Andrew Ferguson reads 21 of Newt Gingrich’s books.

The ghosts for that first book served him unevenly. They got him in metaphor trouble from the first sentence. “We stand at a crossroads between two diverse futures,” he wrote. This crossroads, it transpired, faced an open window. That would be the window of vulnerability, which is widening. Three paragraphs later, the crossroads, perhaps swiveling on a Lazy Susan, is suddenly facing another window, also open. The important point, Gingrich writes, is that this window of opportunity is about to slam shut. And if it does? “We stand on the brink of a world of violence almost beyond our imagination.”

… As a result, he wrote in “To Save America,” “we stand at a crossroads: either we will save our country or we will lose it.” “America today,” he announced in “Real Change,” “is at an extraordinary crossroads.” In a revised edition of “Winning the Future,” he phrased our predicament like this: “America is the most energetic, resourceful and innovative nation in the history of mankind. But we are at a crossroads.” Moreover, he said in “Saving Lives and Saving Money,” “we find ourselves at a crossroads.”

… just when my stack had dwindled to nothing and I felt the thrill of liberation, the mail arrived with my preordered copy of Gingrich’s latest book, “A Nation Like No Other.” I thumbed through it. “The election of 2012,” Gingrich writes, “will bring us to an historic crossroads.”


 

On bullcrap (II)

  1. ” I got out my tape measure the other day and discovered that the stack is precisely 15¼ inches high — a figure that does not include the various revised and expanded editions that I have had Whispernetted into my Kindle, along with the historical novels that  …. If I added these to my stack, it would be taller than the mayor of Munchkinland and much heavier.”

    Thanks for link, Wherry. Very funny article, had me laughing.

    Imagine ennui Ferguson must have been feeling when he decided to get out the measuring tape. 

    Orwell – Politics and English Language

    The first is staleness of imagery; the other is lack of precision. The writer either has a meaning and cannot express it, or he inadvertently says something else, or he is almost indifferent as to whether his words mean anything or not. This mixture of vagueness and sheer incompetence is the most marked characteristic of modern English prose, and especially of any kind of political writing.

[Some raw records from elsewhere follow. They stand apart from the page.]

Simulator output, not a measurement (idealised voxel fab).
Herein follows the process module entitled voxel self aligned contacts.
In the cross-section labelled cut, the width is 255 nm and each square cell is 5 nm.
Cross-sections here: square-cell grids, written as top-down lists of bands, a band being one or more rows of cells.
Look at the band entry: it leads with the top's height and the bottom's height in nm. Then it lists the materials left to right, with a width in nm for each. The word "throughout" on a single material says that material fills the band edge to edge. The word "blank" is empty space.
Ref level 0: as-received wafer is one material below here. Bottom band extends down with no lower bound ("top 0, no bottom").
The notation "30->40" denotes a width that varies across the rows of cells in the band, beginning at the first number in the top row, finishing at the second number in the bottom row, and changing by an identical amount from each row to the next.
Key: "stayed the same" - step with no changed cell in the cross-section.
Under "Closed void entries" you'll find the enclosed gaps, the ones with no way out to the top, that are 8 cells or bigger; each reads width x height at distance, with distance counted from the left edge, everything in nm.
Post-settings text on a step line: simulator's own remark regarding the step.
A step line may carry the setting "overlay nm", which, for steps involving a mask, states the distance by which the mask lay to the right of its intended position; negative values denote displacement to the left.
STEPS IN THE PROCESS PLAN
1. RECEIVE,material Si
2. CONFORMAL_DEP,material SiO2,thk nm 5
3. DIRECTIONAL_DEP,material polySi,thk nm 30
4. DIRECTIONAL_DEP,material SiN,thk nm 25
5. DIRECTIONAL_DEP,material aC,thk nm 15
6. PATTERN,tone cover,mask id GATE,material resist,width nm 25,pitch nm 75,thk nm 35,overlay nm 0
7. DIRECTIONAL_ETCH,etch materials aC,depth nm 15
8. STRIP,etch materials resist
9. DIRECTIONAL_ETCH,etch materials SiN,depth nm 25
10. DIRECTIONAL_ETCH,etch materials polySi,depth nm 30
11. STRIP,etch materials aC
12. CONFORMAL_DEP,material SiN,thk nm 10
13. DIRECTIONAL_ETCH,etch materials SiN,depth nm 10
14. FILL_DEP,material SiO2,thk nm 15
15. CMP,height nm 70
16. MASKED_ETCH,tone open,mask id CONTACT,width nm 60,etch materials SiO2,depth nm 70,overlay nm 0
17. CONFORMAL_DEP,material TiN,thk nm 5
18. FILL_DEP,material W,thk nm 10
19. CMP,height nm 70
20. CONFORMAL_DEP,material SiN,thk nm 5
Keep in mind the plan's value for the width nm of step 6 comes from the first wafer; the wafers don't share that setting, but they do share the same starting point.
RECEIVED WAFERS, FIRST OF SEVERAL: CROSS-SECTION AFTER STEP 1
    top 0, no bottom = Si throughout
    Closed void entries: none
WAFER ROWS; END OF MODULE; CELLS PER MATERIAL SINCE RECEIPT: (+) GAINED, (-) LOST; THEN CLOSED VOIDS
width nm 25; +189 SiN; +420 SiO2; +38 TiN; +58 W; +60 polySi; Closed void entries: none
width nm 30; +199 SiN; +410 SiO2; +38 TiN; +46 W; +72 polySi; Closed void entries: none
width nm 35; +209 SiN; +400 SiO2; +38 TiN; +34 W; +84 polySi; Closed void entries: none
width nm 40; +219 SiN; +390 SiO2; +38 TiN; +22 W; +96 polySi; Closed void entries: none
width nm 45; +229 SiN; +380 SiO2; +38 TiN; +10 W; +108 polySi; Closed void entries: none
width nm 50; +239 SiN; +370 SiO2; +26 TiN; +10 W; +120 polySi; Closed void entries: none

    As soon as certain topics are raised, the concrete melts into the abstract and no one seems able to think of turns of speech that are not hackneyed: prose consists less and less of words chosen for the sake of their meaning, and more and more of phrases tacked together like the sections of a prefabricated henhouse.

    http://www.mtholyoke.edu/acad/intrel/orwell46.htm

  2. Newt the Hoot

    Why would anyone subject themselves to such torture?  LOL

  3. But come on, Newt Gingrich is the towering intellectual of the republican field. Who cares if it’s a tallest midget competition.